The main directions of activities:
- increasing the capability of hobby schools to involve young people with fewer opportunities systematically;
- promoting hobby activities in new priority target groups;
- involving young people with fewer opportunities into hobby activities;
- monitoring and assessing the impact of the project and hobby education.
The following most important results were achieved through the project (Summary of the HUKK-AP Project. Anything is Possible, 2016):
- 3,231 young people with fewer opportunities participated in hobby activities, 1,806 of them doing so regularly. The participants showed a change in their attitudes, knowledge, skills and behaviour. They became more confident, took initiative more likely, and learned to concentrate, communicate and cooperate more successfully. The skills related to their hobby improved and they became academically more successful.
- 69 new regional hobby groups were established that focused especially on the needs of this particular target group: football training, a painting group, a theatre studio, a nature group, car modelling group, dance lessons, a photography group, guitar lessons, motorcycle training, a poetry group, a pool club, a sailors’ club, a handbell group, et al.
- New hobby activity models were established and approaches were tested that had not been previously implemented in the project areas at all or to such an extent. For example, young people with special educational needs were included in regular hobby groups and they were able to participate in smaller groups or individual lessons created especially for them. Young people living in areas that are more secluded were reached via a mobile hobby school.
- 442 parents were involved and advised, which turned out to be of great importance in youth work. Parents play an important role in whether a young person finds a hobby activity and whether they start participating regularly.
- 1,647 specialists working with young people participated in training and mentoring, which has helped to change the way of thinking in the hobby activity system and including young people with fewer opportunities has become a more natural part of everyday work.

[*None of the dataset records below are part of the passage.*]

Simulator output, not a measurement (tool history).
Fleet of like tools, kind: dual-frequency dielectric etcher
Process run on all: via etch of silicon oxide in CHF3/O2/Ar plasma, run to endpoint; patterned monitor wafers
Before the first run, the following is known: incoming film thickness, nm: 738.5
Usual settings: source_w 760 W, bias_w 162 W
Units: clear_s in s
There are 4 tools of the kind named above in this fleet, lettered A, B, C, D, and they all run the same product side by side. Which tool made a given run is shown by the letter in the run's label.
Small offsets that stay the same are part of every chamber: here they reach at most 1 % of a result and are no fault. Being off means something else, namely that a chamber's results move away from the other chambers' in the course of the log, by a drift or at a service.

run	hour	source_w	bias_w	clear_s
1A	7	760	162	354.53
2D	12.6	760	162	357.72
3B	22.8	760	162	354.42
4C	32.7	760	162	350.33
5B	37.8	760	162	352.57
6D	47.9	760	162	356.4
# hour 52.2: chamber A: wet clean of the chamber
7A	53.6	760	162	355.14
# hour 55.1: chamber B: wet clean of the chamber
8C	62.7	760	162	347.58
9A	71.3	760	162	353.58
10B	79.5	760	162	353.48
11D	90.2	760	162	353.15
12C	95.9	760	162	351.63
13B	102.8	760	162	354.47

The budget of the project was 453,412.57 euros, which was mostly covered by Iceland, Liechtenstein, and Norway through the EEA Grants. The duration of the project was 01.02.2014-30.04.2016.
Starting from the year 2000, the Ministry of Culture announces a theme for the year, which is different each year. The year 2017 was Children and Youth Year of Culture, which was one of the most prominent youth-specific initiatives to raise awareness of young people about the culture and the participation in culture by the top-level authority.
The goals of Children and Youth Year of Culture 2017 were:
- to inspire children and youngsters to become the creators of culture
- to value children and youngsters as an audience for culture
The motto of Children and Youth Year of Culture, “Me too!” and keywords independence and collaboration invited children and youngsters to participate in culture as well as to create experiences themselves. Supporting and encouraging the young as creators as well as an audience helps us ensure a continuous and abundant cultural life for the coming generations. Public funding in 2017 for that initiative was 40,000 €.
The information on cultural opportunities is available on many levels, depending on the scale of the event or opportunity - either with big activities nationwide media coverage or with smaller ones, the dissemination is done on the local level. On the local level, hobby education and activities that are connected with both culture and creativity, the information is disseminated by either youth workers or schools themselves, and the information is targetted to youth specifically.
The general principles of the cultural policy up to 2020 show that disseminating information on cultural opportunities is one of the recurring topics throughout the strategy and each field has to provide the dissemination of their specific information. The programme for culture for the years 2020-2023 (Kultuuriprogramm 2020-2023) states that the budget for the whole programme for 2020 is more than 201 million euros, from which more than 65 million euros go to preserving the cultural heritage and making it available, and more than 116 million euros go to supporting and developing versatile and available cultural life.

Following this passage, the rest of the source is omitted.